Remainder of Season Should Be Clearer On Tuesday

September 16 – As a result of last Tuesday's tragic events in New York City and Washington D.C., the NFL canceled all 15 of its scheduled games for Week 2. But there is still some uncertainty as to how the NFL plans on playing out the rest of the season. Will the NFL cancel Week 2's games or will they attempt to play them during Wild-Card Weekend? Buccaneer Magazine sheds some light on the NFL's dilemma.

After the NFL postponed all 15 games in Week 2 last Thursday, they have since announced they will decide how to play out the remainder of the 2001 season sometime Tuesday afternoon.

There have been quite a few scenarios thrown around, but the NFL has narrowed their options to just two.

The NFL is more than likely going to play a 16-game season, which means they will play Week 2's games the weekend of Jan. 5-6, which was slated for wild-card games. The postseason would then begin the following weekend with a total of eight playoff teams instead of 12. There would only be one wild-card team from each conference instead of three.

The other option up for debate is to cancel all of Week 2's games (15). That would mean 30 teams would play 15 games this season while the San Diego Chargers play 16. If the NFL decides to go with this option, the 12-team playoff format will stay intact.

In the past, there have been two weeks in-between the conclusion of the Conference Championship games and the Super Bowl, but this year, there is only one week separating the two. Commissioner Paul Tagliabue said moving the Super Bowl back one week is not an option.

There are several reasons why Buccaneer Magazine feels the NFL is leaning toward playing a 16-game season and eliminating two wild-card teams from each conference in the playoffs.

The most obvious reason comes from looking back at past year's NFL playoff brackets. The only wild-card team that has won the Super Bowl was last year's champions-the Baltimore Ravens. But even though the Ravens won the Super Bowl, they were the highest seeded wild-card team and had a home game in the playoffs. Last season, all four of the lowest seeded playoff teams were eliminated in the wild-card round.

The last time a fifth- or sixth-seeded team reached a conference championship game was when Jacksonville defeated Buffalo and Denver to reach the AFC Championship Game in 1997 (1996 season). The Jaguars, however, lost to the Patriots in that game.

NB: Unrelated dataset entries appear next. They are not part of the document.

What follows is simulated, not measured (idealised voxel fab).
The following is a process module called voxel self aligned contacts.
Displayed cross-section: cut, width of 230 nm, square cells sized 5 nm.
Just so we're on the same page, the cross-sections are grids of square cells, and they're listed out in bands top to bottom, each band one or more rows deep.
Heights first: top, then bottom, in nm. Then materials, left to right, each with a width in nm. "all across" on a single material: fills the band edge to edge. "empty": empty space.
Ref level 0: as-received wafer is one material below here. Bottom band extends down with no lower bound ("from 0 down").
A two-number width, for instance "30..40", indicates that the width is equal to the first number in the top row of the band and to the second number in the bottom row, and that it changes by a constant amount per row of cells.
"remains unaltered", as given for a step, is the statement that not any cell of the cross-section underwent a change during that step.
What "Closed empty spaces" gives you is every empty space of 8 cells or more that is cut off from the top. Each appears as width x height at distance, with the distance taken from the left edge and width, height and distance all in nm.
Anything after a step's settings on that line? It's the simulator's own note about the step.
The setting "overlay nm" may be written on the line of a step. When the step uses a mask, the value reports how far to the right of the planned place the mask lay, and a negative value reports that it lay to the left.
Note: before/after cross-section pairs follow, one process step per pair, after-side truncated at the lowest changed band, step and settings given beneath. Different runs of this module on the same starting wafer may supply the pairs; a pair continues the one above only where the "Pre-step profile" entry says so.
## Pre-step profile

Another positive of playing Week 2's games in the weekend of Jan. 5-6 would be the fact that the NFL players would be able to collect one more game check. One game check might not be that big of a deal for some of the higher paid players, but it could be very important for players who are earning near the league minimum.

How will all of this affect the Buccaneers? It all depends on the NFL's decision on Tuesday.

If the NFL plays a 16-game season and eliminates three wild-card teams, then a record of 9-7 or maybe even 10-6 will not be good enough to get a team in the playoffs. In this scenario, the pressure to win the NFC Central Division will be doubled.

In this scenario, the Buccaneers would have their home opener on Oct. 7 against the Green Bay Packers and would finish the regular season with three-straight home games against the Saints, Ravens (Saturday night) and Eagles.

The second scenario would eliminate the much-anticipated Bucs-Eagles game from occurring in the regular season, but would leave two more spots for the Buccaneers to secure in the playoffs.

Under head coach Tony Dungy, the Buccaneers are 0-3 on the road in the playoffs. However, Tampa Bay is 2-0 at home in the postseason. Winning their division and earning home field advantage were two of the Buccaneers' goals this season, but with two less playoff spots in each conference and the playoff bye week eliminated, home field advantage throughout the playoffs might turn into a necessity.